MOSCOW BLOG: Russia - from unloved to unbowed

By bne IntelliNews January 28, 2011

bne -

Is the "unloved Bric" going to emerge as a safe haven in 2011? Russia is off to an flying start this year and analysts expect momentum to build from here.

The Russian stock market was up 23% in 2010, but soared 18% in December alone. Having shunned Russian equity for most of 2009, when the leading RTS index lost about three-quarters of its value from its peak in September 2008 to trough six months later, investors have started to pile back in, as the gains in the other Bric stock markets appear to have run out of steam.

Flows into emerging market equity funds recorded net inflows in 33 of the past 34 weeks, but Russia took in its biggest inflow in three years in the middle of January. Increasingly, portfolio investors have nowhere else to go if they want to make the big returns they have enjoyed in emerging markets since the crisis struck. Likewise, Renaissance Capital predicts that Russian IPOs will triple this year as Russian companies return to the equity markets to raise fresh capital.

Equity investors have already caught the Russia bug, but institutional fixed-income investors in the UK and US, such as pension funds and insurers, are also looking to invest in emerging markets with their higher yields, falling risk and appreciating currencies. And there is plenty to buy: the Russian government has returned to the debt market after a 10-year hiatus to finance the budget deficit with $7bn in hard currency borrowing and another RUB1.7 trillion ($56bn) of ruble borrowing written into the budget this year.

The Russian economy is also doing well. The government raised its 2011 estimate for GDP growth to 4% in January, but analysts almost universally predict growth will top at least 5% this year - not bad for a middle-income country. Strong growth "opens up good opportunities for us to become a safe haven again amid the problems in Europe and the ongoing stagnation in the USA," says Elena Matrosova, director of the Center for Macroeconomic Research at BDO Group in Russia.
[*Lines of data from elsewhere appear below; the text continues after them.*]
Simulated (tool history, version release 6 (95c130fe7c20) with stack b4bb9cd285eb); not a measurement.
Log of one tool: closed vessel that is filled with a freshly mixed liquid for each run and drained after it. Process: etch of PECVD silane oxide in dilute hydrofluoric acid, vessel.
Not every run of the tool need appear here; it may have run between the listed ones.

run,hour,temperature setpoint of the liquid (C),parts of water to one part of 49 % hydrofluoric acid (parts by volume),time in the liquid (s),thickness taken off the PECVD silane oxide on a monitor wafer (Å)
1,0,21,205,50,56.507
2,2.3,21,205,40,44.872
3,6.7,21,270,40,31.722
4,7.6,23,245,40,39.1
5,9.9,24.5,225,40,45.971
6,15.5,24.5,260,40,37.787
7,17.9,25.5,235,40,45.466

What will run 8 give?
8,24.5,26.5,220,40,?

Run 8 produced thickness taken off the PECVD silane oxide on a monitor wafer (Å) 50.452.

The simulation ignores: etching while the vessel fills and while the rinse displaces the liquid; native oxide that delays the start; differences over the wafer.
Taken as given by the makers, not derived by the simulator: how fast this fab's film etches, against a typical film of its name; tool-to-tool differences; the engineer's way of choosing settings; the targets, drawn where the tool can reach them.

Foreign investment is returning. The all-important foreign direct investment topped $40bn - regaining the 2006 level - after a terrible year in 2009, but still half of the $80bn recorded at the 2008 peak. However, while the volume of investment is down, the size of the deals is going up: BP invested $1.5bn in a tie-up with state-owned oil major Rosneft; clearly, BP has an eye on the huge untapped oil reserves in the Arctic in a world where the discovery of new reserves is lagging behind oil production. More significant was PepsiCo's takeover of Wimm-Bill-Dann, Russia's biggest dairy maker, also for $1.5bn in 2010 - the biggest takeover deal in Russia's modern history. Like BP, Pepsi is eyeing Russia's massive untapped resources, except in this case it is the 142m strong consumer market - half as big again as the German market, the second biggest in Europe.

Unexpectedly strong oil prices (topping $90 in January) have meant the state finances in 2010 did a lot better than expected, with the budget deficit coming in at 3.8% at the end of 2010 - a lot better than the 6-7% expected at the start of the year. The numbers were so strong that Deputy Prime Minister and Finance Minister Alexei Kudrin said in January that Russia wouldn't in fact spend all of its rainy-day reserve fund this year contrary to expectations.

However, the key number is the state's external debt, which is a ridiculously low 17% of GDP - against the triple digits that most developed world economies are sporting. Put another way: for each dollar of external debt the economy has (including corporate debt), the state has $1.20 of cash reserves.

Port in a storm

With the effects of the global fiscal stimulus waning and the next stage of the sovereign debt crisis unfolding, new storm clouds are gathering and safe havens are likely to be in great demand this year.

In Europe, Spain and Portugal have to raise tens of billions of euros this year simply to roll over existing debt - it is not clear that they will manage it (although both cash-rich Russia and China have said they will buy their bonds if the price is right).

In the US, things are looking even worse. Investors fled municipal bonds in December, driving up the cost of borrowing and driving state after state into deficit. Currently, well over half of the 50 states are unable to meet their obligations and the government is due to pass a bill enabling them to go bankrupt - no American state has ever gone bust.

Russia was briefly hailed as a safe haven as the world began reeling from the US subprime mortgage crisis in 2007, but following Lehman Brothers collapse in September 2008, its weaknesses - such as the huge corporate indebtedness of Russia's biggest firms - were exposed and the economy was brought to a standstill.

The crisis has squeezed Russian debt dry and this time round if there is a fresh credit crunch, Russia is much better equipped to deal with it. Indeed, a safe haven image becomes a self-fulfilling prophesy, as the more money you attract, the better you are able to weather the storm. It is already clear that the biggest danger Russia faces this year is inflation, driven up by the arrival of "hot money" from the developed world and asset price bubble as investors find they have few places to go.